Wednesday, March 27, 2013

Privacy: Sold For A Shiny Gadget

Bruce Schneier, perhaps the foremost authority on internet privacy, has sad bad news.  It's gone. The internet is now officially a surveillance state, and the shame is that we gave it away. From CNN:
The Internet is a surveillance state. Whether we admit it to ourselves or not, and whether we like it or not, we're being tracked all the time. Google tracks us, both on its pages and on other pages it has access to. Facebook does the same; it even tracks non-Facebook users. Apple tracks us on our iPhones and iPads. One reporter used a tool called Collusion to track who was tracking him; 105 companies tracked his Internet use during one 36-hour period.

We're staring down an apparent dilemma.

Increasingly, what we do on the Internet is being combined with other data about us. Unmasking Broadwell's identity involved correlating her Internet activity with her hotel stays. Everything we do now involves computers, and computers produce data as a natural by-product. Everything is now being saved and correlated, and many big-data companies make money by building up intimate profiles of our lives from a variety of sources.
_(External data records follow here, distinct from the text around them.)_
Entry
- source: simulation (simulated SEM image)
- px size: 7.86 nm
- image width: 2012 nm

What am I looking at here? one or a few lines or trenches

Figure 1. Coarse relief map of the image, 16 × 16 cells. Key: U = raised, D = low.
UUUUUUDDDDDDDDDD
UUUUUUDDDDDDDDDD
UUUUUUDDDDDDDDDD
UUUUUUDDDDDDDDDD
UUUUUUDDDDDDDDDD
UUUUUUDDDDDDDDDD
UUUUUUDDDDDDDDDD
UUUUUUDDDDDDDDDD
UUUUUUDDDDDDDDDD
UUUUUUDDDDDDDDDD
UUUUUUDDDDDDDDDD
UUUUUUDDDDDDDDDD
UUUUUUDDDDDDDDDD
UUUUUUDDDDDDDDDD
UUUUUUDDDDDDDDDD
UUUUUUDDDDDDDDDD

Facebook, for example, correlates your online behavior with your purchasing habits offline. And there's more. There's location data from your cell phone, there's a record of your movements from closed-circuit TVs.

This is ubiquitous surveillance: All of us being watched, all the time, and that data being stored forever. This is what a surveillance state looks like, and it's efficient beyond the wildest dreams of George Orwell.

We love computers. We love what computers have done for our lives. Whether it's watching Youtube, chatting it up with our virtual pals or finding a pair of shoes, the computer is integral to our existence.  And as Schneier tells us, the computer knows everything about us.  We've told the computer everything about us when we let Facebook (or whatever your favorite may be) into our lives. 

And in return, we got some new shoes, a friend named Joe327 and hours of laughing at kitteh videos.

Was it worth the trade?  Society has responded with a resounding YES!!!  Most of us have known for quite a while that we're leaving behind footprints that tell anyone interested in knowing all about us, yet continue to use the internet with abandon. We may have no real grasp of how all this technology works, but we know we've sacrificed our privacy for the convenience and fun of shiny gadgets.

To their credit, some technology companies have refused the government's efforts to hand over our deepest secrets upon demand. But it's not exactly a foolproof method of protecting privacy, as businesses have other concerns than keeping our privacy ours.

This isn't something the free market can fix. We consumers have no choice in the matter. All the major companies that provide us with Internet services are interested in tracking us. Visit a website and it will almost certainly know who you are; there are lots of ways to be tracked without cookies. Cellphone companies routinely undo the web's privacy protection.

Fixing this requires strong government will, but they're just as punch-drunk on data as the corporations. Slap-on-the-wrist fines notwithstanding, no one is agitating for better privacy laws.

Strong government will? The last thing the government wants is our privacy to be left intact. It makes law enforcement so much harder, when the total loss of privacy allows unfettered access to whatever information makes their case.

So, we're done. Welcome to a world where Google knows exactly what sort of porn you all like, and more about your interests than your spouse does. Welcome to a world where your cell phone company knows exactly where you are all the time. Welcome to the end of private conversations, because increasingly your conversations are conducted by e-mail, text, or social networking sites.

And welcome to a world where all of this, and everything else that you do or is done on a computer, is saved, correlated, studied, passed around from company to company without your knowledge or consent; and where the government accesses it at will without a warrant.

Welcome to an Internet without privacy, and we've ended up here with hardly a fight.

Schneier doesn't write this to make us feel bad, or stupid. He writes this because we've allowed ourselves to be screwed without putting up a fight.  This is a challenge to every computer user, emailer, kitten video lover, to stop giving our privacy away for free.

We're done, but only for the moment.  We can become undone if computer users (read: everyone) stop enjoying the miracles of modern technology long enough to give a damn about modern reality.  Rather than vote for the politician who want to protect your guns or take them away, protect a women's right to chose or outlaw abortions, protect a scientific education that isn't dictated by someone's bible, we can start demanding that our elected officials start protecting our privacy from our government.  We still get to vote, you know.

Schneier nails down two immutable facts: first, we are now a computer based society, and they are pervasive in our lives. This isn't going away.  Second, technology knows everything about us.

We are still at the infancy of technology, and can still change the path we've gone down that offers up every aspect of our privacy for the pleasure of internet convenience.  The death of privacy and the joy of technology do not have to co-exist.  We've allowed it to happen because we were so transfixed by shiny gadgets that we couldn't divert our eyes long enough to see the consequences.

But we have a long future ahead of us, and computers will be a part of it.  Unless you have no problem with the government knowing what porn you're pulling up on Google when no one else is around, you better start caring about this issue and acting on it.  We do not have to give up privacy for the internet. We are not yet done.